Easter Sunday

Easter Sunday
Psalm: Psalm 118
Reading 1: Acts 10:34-43
Reading 2: Colossians 3:1-4
Gospel: John 20:1-18

God tells the most surprising stories.

On Saturday we were lost in darkness and doubt. We paused to feel the weight of all the pain and sorrow. We wept with those who weep. We were caught in a moment of eclipse or under a shadow. But today, we pause to glimpse the other moments. The moments of life and of light; of truth and of joy. After all, an eclipse can only occur when there is a sun. In the words of that old Switchfoot song, “the shadow proves the sunshine.”

But that cliche is only possible because of God. We all know that darkness can exist without light. Space is just a vacuum. We can all read the opening lines of our bible and see that in the beginning there was only darkness. And this is where God begins telling his surprising story.

God said, “Let there be light,” and there was light.

What was that moment like? The first ever eruption of light—an interruption of darkness. It was from that moment that this duality of light and darkness has existed. And the light has persisted. In fact, our hope is that the light will eventually burn out the darkness.

What was that moment like? Probably not unlike the moment we celebrate on Easter. When Mary came to the tomb “while it was still dark” only to find it empty. The first ever resurrection—an interruption of death. It was from that moment that life has spread through the earth. The life has persisted. Our hope is that this life will stretch out beyond death.

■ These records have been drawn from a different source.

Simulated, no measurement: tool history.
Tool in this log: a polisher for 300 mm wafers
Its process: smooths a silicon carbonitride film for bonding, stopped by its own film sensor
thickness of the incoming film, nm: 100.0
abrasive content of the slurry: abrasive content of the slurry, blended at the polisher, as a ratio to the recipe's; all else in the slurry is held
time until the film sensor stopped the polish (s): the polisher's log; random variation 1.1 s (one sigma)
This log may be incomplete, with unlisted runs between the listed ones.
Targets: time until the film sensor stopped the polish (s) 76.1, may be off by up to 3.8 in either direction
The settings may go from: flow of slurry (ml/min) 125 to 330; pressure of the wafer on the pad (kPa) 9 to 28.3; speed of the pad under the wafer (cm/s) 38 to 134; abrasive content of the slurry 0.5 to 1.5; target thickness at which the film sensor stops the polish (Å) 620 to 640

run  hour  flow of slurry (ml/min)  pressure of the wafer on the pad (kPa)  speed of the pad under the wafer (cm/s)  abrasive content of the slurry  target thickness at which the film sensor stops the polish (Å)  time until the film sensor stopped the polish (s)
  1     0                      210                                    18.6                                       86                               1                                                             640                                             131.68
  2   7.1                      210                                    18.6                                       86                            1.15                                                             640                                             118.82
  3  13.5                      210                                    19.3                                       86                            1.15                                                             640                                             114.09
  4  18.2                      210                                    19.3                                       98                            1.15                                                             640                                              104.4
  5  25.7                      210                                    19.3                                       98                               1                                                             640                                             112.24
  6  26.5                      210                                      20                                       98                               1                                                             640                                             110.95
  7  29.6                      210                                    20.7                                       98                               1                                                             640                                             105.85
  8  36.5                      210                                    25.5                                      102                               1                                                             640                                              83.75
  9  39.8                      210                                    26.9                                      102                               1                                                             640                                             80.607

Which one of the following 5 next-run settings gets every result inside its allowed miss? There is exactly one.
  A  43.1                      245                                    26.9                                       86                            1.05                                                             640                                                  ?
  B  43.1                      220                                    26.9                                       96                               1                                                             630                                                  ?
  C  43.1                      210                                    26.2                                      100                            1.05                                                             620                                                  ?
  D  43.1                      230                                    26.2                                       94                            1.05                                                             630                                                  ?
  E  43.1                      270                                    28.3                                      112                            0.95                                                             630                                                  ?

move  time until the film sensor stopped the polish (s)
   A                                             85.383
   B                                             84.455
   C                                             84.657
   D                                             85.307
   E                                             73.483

God’s stories are surprising because they are not what we’re used to. His story runs contrary to our experience. Extinguished flames don’t reignite. Overturned neighborhoods don’t rebuild themselves. Barren and virgin wombs don’t bring forth life. Enslaved and marginal people are not glorified. Death doesn’t lead to resurrection. Or does it?

What I am learning from this season of Easter is how the resurrection of Jesus invites us to see the world in an entirely new way! In the resurrection God is inviting us and beckoning us to imagine a world where life does stem from death; where darkness does come out of light.

So, “if you have been raised with Christ, seek the things that are above, where Christ is, seated at the right hand of God.” This doesn’t mean that we ought to be some far-off other-worldly people. It means that we should re-imagine the world according to the resurrection! Don’t think like death anymore; think like life! Dream of the possibilities of life and of resurrection. And while it’s still true that overturned homes don’t rebuild themselves, as God’s people we can be the ones to hold and hope and to rebuild. Let us be that people. People of the resurrection, bringing the world back to life.

O God of glory,
in the Easter dawn
you raised Jesus from death to life.
As we are united with him in death,
so unite us with him in resurrection,
that we may walk in newness of life
and re-imagine the world as you have made it. Amen.